January: Literally the Worst

Posted

“It’s over,” my sainted wife woefully proclaims to me every year, usually around a day or two before Thanksgiving. 

“What is, dear?” I reply, not taking my eyes off of Twitter scrolling by on my phone. 

“Christmas. I mean, it’s practically over.” My wife is a holiday fiend, from the gift buying down to the Hallmark movies. 

“It’s not practically over. There’s a whole month of Christmas left before we even get to, you know, the actual day of Christmas,” I offer, knowing full well that thoughtful and well-reasoned arguments have no place in a conversation about Christmas with my wife. 

“Just a month left! You’re right, it’s not practically over … it’s LITERALLY over!” 

At that point, I often question her understanding of the definition of the word literally and offer my prayers for the students, both past and future, who would sit in her 10th-grade English class. This, of course, leads to an hours-long debate about the spirit of Christmas in which I will make many logical points but will - always - end with me apologizing. 

But now it is true - Christmas and all the happy holidays are over. Literally. It’s January. Now, for those of us in beautiful, crime-free Iuka, Mississippi, we are entering that time of the year when we snuggle under blankets, surrounded by our family staring back at us, unable to go outside and all the time praying that winter prayer, “God, please let none of us get so sick of staring at the others that he or she snaps and kills the rest of us with an ax. Thank you. Oh, and PS, if one of us does become an ax murderer and kills everybody, well, please make me the murderer and have me locked in a prison somewhere warm. Amen.” 

I mean, in those years when winter lasts into the first couple of weeks of April folks in the Clark household get on edge like Jack Nicholson in The Shining.  
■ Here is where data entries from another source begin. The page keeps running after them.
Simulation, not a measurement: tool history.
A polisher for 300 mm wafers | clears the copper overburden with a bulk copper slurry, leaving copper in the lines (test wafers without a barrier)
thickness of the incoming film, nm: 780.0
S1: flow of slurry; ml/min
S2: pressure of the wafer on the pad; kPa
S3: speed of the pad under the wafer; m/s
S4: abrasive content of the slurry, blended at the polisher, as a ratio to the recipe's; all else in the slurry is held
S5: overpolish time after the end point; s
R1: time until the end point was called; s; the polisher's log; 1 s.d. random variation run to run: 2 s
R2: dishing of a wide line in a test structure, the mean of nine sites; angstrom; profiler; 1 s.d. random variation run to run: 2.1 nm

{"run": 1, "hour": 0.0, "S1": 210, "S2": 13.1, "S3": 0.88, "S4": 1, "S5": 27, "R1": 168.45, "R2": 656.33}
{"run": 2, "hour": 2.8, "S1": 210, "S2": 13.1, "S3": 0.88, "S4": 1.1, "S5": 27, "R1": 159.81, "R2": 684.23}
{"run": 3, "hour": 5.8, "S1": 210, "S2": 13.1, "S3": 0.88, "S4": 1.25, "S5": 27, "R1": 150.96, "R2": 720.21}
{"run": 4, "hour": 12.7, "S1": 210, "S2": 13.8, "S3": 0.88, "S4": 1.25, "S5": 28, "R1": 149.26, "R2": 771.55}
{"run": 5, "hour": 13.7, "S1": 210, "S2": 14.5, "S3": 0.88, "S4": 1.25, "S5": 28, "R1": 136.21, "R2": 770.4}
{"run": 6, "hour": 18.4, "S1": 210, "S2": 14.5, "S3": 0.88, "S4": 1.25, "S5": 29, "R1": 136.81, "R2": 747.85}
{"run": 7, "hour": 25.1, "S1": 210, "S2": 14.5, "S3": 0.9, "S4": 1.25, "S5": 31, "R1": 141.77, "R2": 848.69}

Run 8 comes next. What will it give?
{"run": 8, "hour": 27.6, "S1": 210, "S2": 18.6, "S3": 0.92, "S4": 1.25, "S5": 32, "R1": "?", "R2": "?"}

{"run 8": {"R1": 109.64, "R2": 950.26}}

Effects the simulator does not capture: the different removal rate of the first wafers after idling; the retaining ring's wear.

How do those egghead doctors expect us as a country to overcome seasonal affective disorder when, just as it really starts to set in, the college football season ends? When I’m crying into my pillow because the sun is down every day when I get off from work, think how much better I’d feel if I could at least watch Central Michigan play Ball State in a rivalry game where the trophy is a banty rooster smoking a cigar?  Come on, science, help us! 

What sport do you think of as a winter sport? That’s right, hockey. Do you know why hockey players are always fighting? They’re mad because it’s so cold. Those teeth on those hockey players aren’t getting knocked out - they’re getting shattered from all the chattering. 

You know who has never had seasonal affective disorder? A girl in a tube top. Because you don’t wear tube tops in January! Let’s all do something for mental health and get those tube tops on, ladies. Maybe Uggs can move on from boots, and corner the lucrative winter tube top market.

January is a tough time. Elvis was born on January 8, 1935 and it’s been downhill for this month ever since. Think about it: the biggest night of the year to binge drink alcohol is December 31st. What does it say about a month that most of America wakes up to it hung over? It makes me depressed - like my wife when Christmas is over. Maybe I’ll cheer her up with my tube top by Uggs scheme. I literally cannot think of a better idea.

But, just to be on the safe side, first, I think I’ll hide the ax.